A Christmas wonderland to keep children safe from harm
In San Francisco going to The Nutcracker has been a Christmas tradition since the 1940s. The San Francisco Ballet performed it twice last Saturday, once at 2pm and once at 7pm, even as the flag hung at half-mast on the roof above. Children were walking towards the auditorium in their Christmas clothes.
“A canon [sic] will be fired during this performance,” stated a notice near the box office. You could see that everything was very considered and well thought out. Tickets start at $35. The stone walls of the foyer were hung with Christmas greenery – it was terribly glamorous in that oldfashioned way that children approve of.
It was the day after 20 primary school children and their teachers were murdered in Newtown, Connecticut. The flag hung at half-mast on the roof of City Hall too, and inside there was a wedding. “It’s a private function,” said the man on the steps. “You can’t go in.” He had just handed his hip flask to a friend. Inside the glass doors you could see people in their party clothes. The day was dull and chilly.

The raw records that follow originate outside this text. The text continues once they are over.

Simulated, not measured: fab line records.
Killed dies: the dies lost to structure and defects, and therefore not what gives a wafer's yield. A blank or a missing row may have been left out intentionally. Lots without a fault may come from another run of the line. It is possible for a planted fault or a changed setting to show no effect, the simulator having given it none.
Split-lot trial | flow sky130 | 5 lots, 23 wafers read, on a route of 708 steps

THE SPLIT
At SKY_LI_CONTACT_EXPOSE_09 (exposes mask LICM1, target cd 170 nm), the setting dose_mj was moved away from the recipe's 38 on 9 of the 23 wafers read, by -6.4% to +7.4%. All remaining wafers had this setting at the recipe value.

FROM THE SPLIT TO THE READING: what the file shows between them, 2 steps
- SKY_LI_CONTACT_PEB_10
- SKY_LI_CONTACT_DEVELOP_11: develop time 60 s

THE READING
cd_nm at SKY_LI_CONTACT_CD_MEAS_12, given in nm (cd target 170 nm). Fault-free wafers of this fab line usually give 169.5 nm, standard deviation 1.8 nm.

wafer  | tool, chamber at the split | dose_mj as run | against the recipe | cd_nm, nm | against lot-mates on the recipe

In the square in front of City Hall there was a special play event for children. “It’s Snow Day,” said a lady in red Santa hat. “It happens every year. It’s free.” The mayor’s office referred to it as the Snow Park.
There was a gentle snow-slope constructed in the middle of the sandy ground of the square, to provide Californian children with the snow of which they are probably deprived. Small children were climbing the steps up the back, and being carefully placed on large plastic trays – the organisers referred to them as saucers – then gently launched downhill.
The slope was so gentle and the organisers so careful that some of the smaller, lighter children hardly made it half-way to where their parents were waiting with cameras at the end of the enclosure. Even so, some of the saucers wobbled on their journey and the kids spilled out, surprised.
All the adults working on the entertainments were wearing Santa hats. In fact Santa himself was there, in a small pavilion tent, accompanied by a talking reindeer. Some of us felt that the reindeer had overdone it a bit on the lip gloss, but she seemed an amiable sort, one of life’s enthusiasts. “Did I ever!” the reindeer was saying to some small children and their mothers. “Did I ever!”
There were three bouncy castles, one of which was a special one for people under four years of age. Each bouncy edifice came with a strident warning: “Do not enter unless operator is on duty”. The under-fours were not allowed on to their specific bouncy thing, another sign said, unless accompanied by an adult.